Back in college, I remember learning about the Sports Illustrated “cover curse” in one of my journalism classes. Rumor has it that any athlete or team featured on the cover of the magazine will be jinxed to lose their next big game, suffer injuries, or even die in a bizarre accident. The strange thing is that there’s an unnervingly long list of examples that seem to back it up, and professional athletes, being a naturally superstitious lot, will sometimes intentionally avoid the cover for fear of the curse, or even panic if they find out that they’re slated to be featured.
Of course, there are plenty of perfectly good rational explanations that negate the “cover curse” phenomenon. From a psychological standpoint, confirmation bias is definitely at play. And from a statistical standpoint, it can all be explained by a combination of regression toward the mean and sheer coincidence. But still, there are those who choose to believe. And here at ESM, we have a little superstition of our own. Luckily, ours is more akin to finding a four-leafed clover than walking under a ladder.
We’re not going to flat out tell you that being featured in an issue of ESM is good luck, but there’s certainly evidence to support it. CJ Hobgood unexpectedly requalified for the 2012 World Tour just two months after being featured as the centerpiece of our November issue. Brett Barley caught the world’s attention at Pipeline after scoring an interview in ESM. And scores of the Right Coast’s best, like Balaram Stack, Jesse Hines, and Gabe Kling have seen their careers take off after scoring one of our coveted Who Da Guy profiles or even just a mention in our Blah Blahs section. And the latest piece of evidence in our 20-year trend of bringing good fortune to East Coast athletes came on May 27th, when hardworking wahine Michaela Partin won the Rip Curl Pro Mentawai.
Michaela, originally from Florida, now lives in Bali helping to run the Asian surfing tours, and she had just been profiled in the Wahine East section of our May 2012 issue, where, when asked what she thought the future held for her, she mentioned, “I’d like to win an event. I still have a bit of competitive fire left myself, so I’d like to win one for sure.” By the end of the month, she found herself atop the podium hoisting a gigantic trophy. Coincidence? We think not. Michaela is living proof that with the right amount of talent and enthusiasm, and perhaps a bit of good luck from your favorite Right Coast mag, anything is possible. EasternSurf.com caught up with her to chat about the contest and the joys of competitive success.

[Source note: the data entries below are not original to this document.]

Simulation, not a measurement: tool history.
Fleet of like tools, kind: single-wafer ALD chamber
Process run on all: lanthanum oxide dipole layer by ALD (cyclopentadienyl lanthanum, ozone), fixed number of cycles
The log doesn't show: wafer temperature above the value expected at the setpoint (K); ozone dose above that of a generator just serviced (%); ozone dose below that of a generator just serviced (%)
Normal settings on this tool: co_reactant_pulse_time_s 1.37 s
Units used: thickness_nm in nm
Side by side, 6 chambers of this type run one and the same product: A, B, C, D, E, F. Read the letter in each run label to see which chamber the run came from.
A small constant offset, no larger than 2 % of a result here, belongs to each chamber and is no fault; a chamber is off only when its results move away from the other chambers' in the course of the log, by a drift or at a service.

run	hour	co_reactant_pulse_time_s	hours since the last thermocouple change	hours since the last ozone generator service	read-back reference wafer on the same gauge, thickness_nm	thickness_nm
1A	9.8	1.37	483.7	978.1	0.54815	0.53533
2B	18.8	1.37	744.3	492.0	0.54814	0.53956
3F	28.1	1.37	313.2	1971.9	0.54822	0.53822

ESM: First of all, congratulations. We’re so excited for you, and we’re sure everyone back home is too.
Michaela Partin: Yeah, it's been nuts! There've been hundreds of comments on Facebook and a lot of support. Even friends I went to middle school and high school with were posting about it and saying, “Congrats for doing it for Florida.” That really made me feel like I accomplished something.
ESM: You definitely did. Could you tell us a bit about the contest?
MP: This was the first event we've ever had at Macaronis. I had been there a few weeks previously to nail down some logistical planning for the event. When you arrive at Macaronis for the first time, it's like a dream. It is literally the most fun wave you could ever imagine. We had perfect head-high to overhead waves for every single day of the event. The vibe was amazing. We had boats in the channel for spectators and surfers. Everyone was hanging out on the boats and cheering each other on. If a massive set was out the back, the boat would be going nuts. When good scores were coming through, you could hear everyone screaming for you. It was the coolest feeling. Plus the weather was beautiful. It was honestly magical.
ESM: Sounds like a good time. But how was the competitive action?
MP: Well, I just knew that, if I was ever meant to win an event, it would be Macaronis. Macas is the kind of wave I froth on. I think that just put my confidence on another level. Every heat was awesome. In the semis, I was losing with three minutes to go, and I needed a good wave. I got so angry, and I scrapped into this wave, and it turned out to be an 8-point wave. I was paddling in the channel when they announced it, and I could hear everyone screaming for me. That was really cool.
Going into the final, I was pretty nervous. My two buddies were freesurfing before, and they gave me advice that basically sealed the win for me. They told me to push the girls deep, and every time a set comes, paddle wide towards the channel. They told me that if I did that, the girls would be too deep on every set. I didn't think it would work, but it did. Every wave I got had some other girl paddling on it, and she either fell or pulled out. It made me pretty relaxed, too, because I wasn’t scrapping or getting aggressive, I just waited for the right ones.
There was an exchange of waves in the last minute between myself and Brenda Lee, who was in 2nd, so I was sitting on my board in the channel waiting for them to call the scores after the heat ended. People started jumping off the boat and paddling my way, and I was like, "Did I win? Did I win?" As soon as it was announced, I was getting splashed, and I was just so happy. To be called “the champion” of anything is pretty cool.
ESM: Well, you definitely deserve it, so enjoy the success. What do you think was the best part of winning?
MP: Everything. The waves. Paddling up to the boat after the heat. Surfing with some of my best friends in the final. Being able to hold that trophy and be called the Rip Curl Pro Mentawai champion next to Lee Wilson. It’s pretty epic. I'm just going to continue to do what I've always done: surf and have fun. I hope another opportunity to compete at a great place like Macas comes my way. But for now, I'm pretty satisfied.